The above conjugations are considered regular conjugation. There are on the otherhand some irregular conjugations, mostly in short words with a complex vowel structures:

Irregular

consonant

Pertheä Pertheä
cab- sing dual plural 1 plural 2 lie sing dual plural 1 plural 2
nominative cãus cabis cabā cabār lie lyīs elyīr elyeler
partitive caba cabeta cãuta cabarta liā lieta elyīta elyelīta
accusative cãus cabin cabā cabār lien lyīn elyīn elyelīn
genitive cãu cabetū cãurun cabarun liū lietū elyerun elyelerun
dative cabe cabete cãurin cabarin lië liete elyerin elyelerin
instrumental cãum cabẽm cãunen cabainen lië liẽm elyīnen elyelīnen
locative cãu cabetu cabūnen cabōnen liū lietu elyũinen elyelūnen
allative cãunna cabũnna cabuinna cabōnna liūnna liũnna elyũinna elyelūnna
ablative cãussa cabũssa cabuissa cabōssa liūssa liũssa elyũissa elyelūssa
essive cãuma cabẽma cabema cabarma liẽma liẽma elyīma elyelīma
comitative cãuni cabẽni cabeni cabaini liẽni liẽni elyīni elyelīni

VerbsEdit

Verbs are conjugated for person, number, voice, mood, tense and aspect. A single verb can therefore take up to 624 forms, if all features are applicable (which is rarely the case).

Person and number Edit

First of all there's person and number: Valannic recognizes a singular form, a dual and 2 plural forms, as well as a first person, a second person and third person animate and inanimate.

Verbs have three root-forms: a-stem, o-stem and consonant-stem. The consonant stem takes a e as conjugational vowel.

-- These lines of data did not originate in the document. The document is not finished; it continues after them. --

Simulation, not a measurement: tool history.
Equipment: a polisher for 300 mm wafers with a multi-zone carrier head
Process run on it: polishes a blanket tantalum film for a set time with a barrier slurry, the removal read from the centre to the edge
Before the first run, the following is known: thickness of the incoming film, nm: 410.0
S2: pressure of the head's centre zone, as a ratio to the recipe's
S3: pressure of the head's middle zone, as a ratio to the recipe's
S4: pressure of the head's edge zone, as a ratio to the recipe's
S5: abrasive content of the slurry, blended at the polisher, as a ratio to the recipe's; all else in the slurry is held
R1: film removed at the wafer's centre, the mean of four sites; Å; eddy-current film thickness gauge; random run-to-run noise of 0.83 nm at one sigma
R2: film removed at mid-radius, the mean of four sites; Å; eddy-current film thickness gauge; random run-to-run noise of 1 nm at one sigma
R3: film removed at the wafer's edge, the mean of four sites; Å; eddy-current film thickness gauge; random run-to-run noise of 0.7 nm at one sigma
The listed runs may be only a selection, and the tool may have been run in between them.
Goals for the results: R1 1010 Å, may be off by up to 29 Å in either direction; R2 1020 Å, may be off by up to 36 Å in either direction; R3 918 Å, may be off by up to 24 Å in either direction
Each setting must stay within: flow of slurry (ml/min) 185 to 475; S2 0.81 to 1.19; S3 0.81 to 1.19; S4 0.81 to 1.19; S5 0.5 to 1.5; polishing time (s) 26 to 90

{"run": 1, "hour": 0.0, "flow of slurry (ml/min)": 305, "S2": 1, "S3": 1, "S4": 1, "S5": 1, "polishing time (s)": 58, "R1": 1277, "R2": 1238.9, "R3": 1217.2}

Below is the indicative active conjugation of the present tense of the verbs 'auvāin,' laulõin, and phanein.

person

auvāin (to wake (s.o. up)

singular 1 auvan i wake
2 auvat you wake
3 auvā animate he/she wakes
3 auval inanimate it wakes
dual 1 auvanyet the two of us/we both wake
2 auvatyet the two of you/ you both wake
3 auvait animate the two of them/ they both wake
3 auvalyet inanimate the two of those/ they both wake
plural 1 1 auvanner we (general) wake
2 auvaquer you (general) wake
3 auvar animate they (general) wake
3 auvaller inanimate they (general) wake
plural 2 1 auvanneli we (specified group) wake
2 auvaqueli you (specified group) wake
3 auvali animate they (specified group) wake
3 auvalleli inanimate they (specified group) wake
person laulõin (to tell) phanein (to die)
singular 1 laulon I tell phane i die
2 laulot you tell phanet you die
3 laulō an he/she tells phanē an he/she dies
3 laulol inan it tells phanel inan it dies
dual 1 laulonyet we both tell phanenyet we both die
2 laulotyet you both tell phanetyet you both die
3 lauloit an they both tell phaneit an they both die
3 laulolyet inan they both tell phanelyet inan they both die
plural 1 1 laulonner we tell phanenner we die
2 lauloquer you tell phanequer you die
3 laulor an they tell phaner an they die
3 lauloller inan they tell phaneller inan they die
plural 2 1 laulonneli we tell phanenneli we die
2 lauloqueli you tell phanequeli you die
3 lauloli an they tell phaneli an they die
3 laulolleli inan they tell phanelleli inan they die

Not all of these forms are used regularly and iare mostly 'book language'. Especially the dual form will only be used in relation to specifically paired items such as eyes, ears, or hands. Also a word like ruazis ('twins´) is conjugated with the dual form. The more common plural form is plural 1, which is an aspecific plural. It just refers to multiple items of the singular form, whereas the plural 2 refers to a specific group or earlier mentioned group. One could argue that this is a 'definite' form, but plural 1 can be definite as well. Valannic has no definite articles, so context mostly determines if definition is appropriate in translation.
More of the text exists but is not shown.